It Is More Than Metadata – The Meaning Behind The Mining June 9, 2013Posted by Lee Dallas in Content Management.
Tags: Barack Obama, Content Management, Guardian, Internal Revenue Service, IRS, Metadata, National Security Agency, NSA, Verizon
I am asked on a regular basis, “what do you do for a living” and I resorted long ago to just saying I work with computers. Most are just being polite and they really do not want to know any more than that. Every once in a while though my real job will pop up in common culture in the form of a single word or concept and suddenly what I do has relevance.
The first time this happened was during the Clinton/Lewninski scandal and suddenly the word ‘parse’ was in every journalist’s story. The idea that to know what the president “really” meant you had to take apart every word and phrase and analyze it in context. Now it is common practice to devote hours of discussion to parsing every line in a president’s speech.
Today the content management world has a new term moving into the culture. The word metadata.For those of us who work in content management metadata is such a familiar concept that we often forget that most people have no idea what it is, or more troubling just how much you can do with it.
We have learned in recent days about a secret program to collect call data from major carriers and surrender it to the government for analysis. The politicians rush to calm the public by reassuring us that no one is listening to the actual content (data). That only the metadata – information about the calls is being captured for analysis. I would argue that this is the greater risk. Not because it goes too far but that it permits interpretive bias with the illusion of analytical certainty.
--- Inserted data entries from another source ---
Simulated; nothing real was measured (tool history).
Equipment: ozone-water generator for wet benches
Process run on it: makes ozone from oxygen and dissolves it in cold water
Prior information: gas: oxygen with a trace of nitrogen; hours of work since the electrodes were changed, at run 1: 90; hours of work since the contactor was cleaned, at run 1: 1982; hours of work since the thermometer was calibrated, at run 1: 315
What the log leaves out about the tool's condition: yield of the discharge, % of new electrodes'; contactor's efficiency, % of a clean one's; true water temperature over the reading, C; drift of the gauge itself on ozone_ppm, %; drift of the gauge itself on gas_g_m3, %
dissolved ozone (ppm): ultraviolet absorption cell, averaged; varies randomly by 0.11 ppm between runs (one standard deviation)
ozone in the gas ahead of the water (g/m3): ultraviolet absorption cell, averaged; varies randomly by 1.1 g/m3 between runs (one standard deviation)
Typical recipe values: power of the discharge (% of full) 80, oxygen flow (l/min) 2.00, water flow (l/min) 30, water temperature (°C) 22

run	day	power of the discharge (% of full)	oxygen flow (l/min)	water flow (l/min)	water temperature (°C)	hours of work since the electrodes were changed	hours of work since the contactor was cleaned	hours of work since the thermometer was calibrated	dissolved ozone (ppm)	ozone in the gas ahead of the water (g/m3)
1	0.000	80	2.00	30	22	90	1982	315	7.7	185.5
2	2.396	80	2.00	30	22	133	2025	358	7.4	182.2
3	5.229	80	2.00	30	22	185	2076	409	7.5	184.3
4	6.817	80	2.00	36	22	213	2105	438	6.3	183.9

The power of metadata is two-fold. First it allows for classification of information it describes. This classification makes possible the filtering of information that is not interesting to the analyst. This much data is useless without a way to group information into logical divisions and then essentially ignore everything else you are not interested in. The second power is that it makes possible identifying relationships between information that you would otherwise not see as connected.
Crime shows have been educating the public on this for years. The detectives get a list of suspects as starting point with the same modus operandi.(classification) They then cross-reference that list with the location data from their phones at the time of the crime.(phone call metadata) Now from the list of all possible suspects that you could look at the list is narrowed to a manageable few to investigate with other means. You can also use other metadata, who else have they texted or called to establish relationships. Then associate those people with location data to identify possible accomplices. All of this done from the comfort of your data center.
Notice in this example I use a past event – the crime – as the context for the relationships. What happens though when you try and use this same data in a predictive mode. You can still create the web of relationships and touch points but without more information about the context why these relationships matter must be inferred. I text a man every seven days who happens to be a drug dealer. I could be scheduling a drop or he could just be running a lawn service too and I need help with a different kind of grass.
The experts will tell you that analysis of the other data in our respective networks will increase or decrease the likelihood that I am involved in illegal behavior. In order for that to work though you must have everybody’s data, not just those that are of immediate interest. The point here is that while the tools have an increasing degree of accuracy in predictive capability with more data – it remains an inference. A guess. An accusation without anymore evidence than a passing business relationship.
How do you solve for that? The natural next step is more data. Data that will provide the context needed to establish a threat. The content of the calls and messages themselves and it will be what is captured next. The technology for capturing and automatically analyzing that is an advancing as well and this is critical. As impressive as the numbers around the records being collected are they are trivial when compared to the number of one and zeros that make up calls themselves.
I suspect many people are willing to trade this level of observation of our daily lives so long as we believe it is for benevolent purposes. Disturbingly though in the last few weeks we have not only learned about this data collection but also about the abuse of administrative power along ideological lines by the IRS. It is one thing to catch terrorists. It is quite another to mine such data on adversaries because you disagree with their politics. The act of accusation is itself punitive with the powers the IRS possesses. The agency has proven in a very public way this week its capacity for abuse. It begs the question, do you want that same IRS to know everyone you text or call and give them the power to infer guilt by association alone?
The potential for abuse is not diminished because the content itself is not included. If anything that abuse is enabled more by the degree to which interpretation must be used to establish the intent of the calls and the relationships they represent. There is clearly a trade-off between security and privacy and this type of collection may be a part of the price to maintain our safety but do not believe it is not a threat if the government does not listen in directly.
The metadata really does matter and is enough to endanger what privacy remains.